Using Mozart Data with GitHub

Incorporate GitHub into your analytics workflows

Overview

Mozart Data customers can use Git to store, record changes, and manage transform versions. You can configure Git integration by following the instruction below. Note: We currently integrate with GitHub and do not support GitLab.

Customer Prerequisites

Before you begin, please make sure to involve:

  • A GitHub organization admin user at your company
  • An existing repo or new repo

Instruction

1. Decide on the target repo in your GitHub organization

Your Mozart transforms will need to sync to an existing repo, or you can create a brand new repo. Additionally, you will need to install the Mozart Data GitHub App – in a GitHub organization or under a GitHub individual user:

  • If you are using an existing repo, the App will not edit/delete any other files; it will just write Transforms to a mozartdata/transforms directory.
  • If you create a new repo, you need to ensure that it has at least one commit. In the GitHub UI, checking Add a README file will create that initial commit for you:

2. Install the Mozart Data GitHub app

Install the Mozart Data GitHub app by visiting this page: Mozart Data App

2-1. Choose whether to install the repo under a User or under an Organization:

2-2. Decide whether to grant the App access to all repositories or just selected ones.

Note: We recommend installing just on the one repo you have made or designated as the main repo for Mozart Data use.

2-3. Allow only squash commits in your repo.

Mozart Data listens to webhooks from GitHub as your code changes. When a pull request is merged, a single squash commit will send all changes to Mozart at once, whereas other commit strategies will send multiple messages to Mozart and could be applied in the wrong order, resulting in the wrong code getting to Mozart. You should enable squash commits only for your repo as noted here. This strategy will ensure that Mozart does not apply stale changes to your Transform.

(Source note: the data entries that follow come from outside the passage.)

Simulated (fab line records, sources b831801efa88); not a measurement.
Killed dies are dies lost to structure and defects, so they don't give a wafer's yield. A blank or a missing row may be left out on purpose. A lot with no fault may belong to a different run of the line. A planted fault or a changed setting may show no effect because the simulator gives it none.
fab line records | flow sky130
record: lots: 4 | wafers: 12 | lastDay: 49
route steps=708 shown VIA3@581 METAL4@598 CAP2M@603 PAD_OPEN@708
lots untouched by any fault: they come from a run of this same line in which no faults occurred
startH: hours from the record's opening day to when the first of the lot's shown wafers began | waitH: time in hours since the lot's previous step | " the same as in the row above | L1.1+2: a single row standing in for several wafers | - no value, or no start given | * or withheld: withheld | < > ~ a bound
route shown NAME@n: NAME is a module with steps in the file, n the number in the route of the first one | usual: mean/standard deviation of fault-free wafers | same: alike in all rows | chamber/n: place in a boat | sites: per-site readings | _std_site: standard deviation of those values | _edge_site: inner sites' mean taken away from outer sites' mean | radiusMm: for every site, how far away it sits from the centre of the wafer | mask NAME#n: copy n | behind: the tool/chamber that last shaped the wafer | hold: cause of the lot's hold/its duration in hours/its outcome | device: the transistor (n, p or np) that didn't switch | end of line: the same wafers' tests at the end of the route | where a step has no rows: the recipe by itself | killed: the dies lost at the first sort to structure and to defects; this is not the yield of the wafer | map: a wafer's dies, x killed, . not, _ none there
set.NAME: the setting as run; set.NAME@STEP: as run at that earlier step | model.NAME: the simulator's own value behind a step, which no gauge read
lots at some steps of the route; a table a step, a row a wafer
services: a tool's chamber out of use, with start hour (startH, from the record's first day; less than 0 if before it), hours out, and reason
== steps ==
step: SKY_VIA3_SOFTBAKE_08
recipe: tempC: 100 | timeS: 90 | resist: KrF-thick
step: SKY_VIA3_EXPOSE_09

Screen Shot 2024-06-21 at 9.49.31 AM

3. Contact Mozart Data to sync your Transform files

Once you are all set up, contact Mozart Data with the repo owner and repo name, and we can associate it with your company. We will sync your existing Transforms to the repo and enable further syncs as Transforms change in Mozart and/or GitHub.

4. You’re all set!

Once Mozart has successfully associated Mozart account with your GitHub repo, we will reach back out to you. This process is quick and will typically be done within the same business day.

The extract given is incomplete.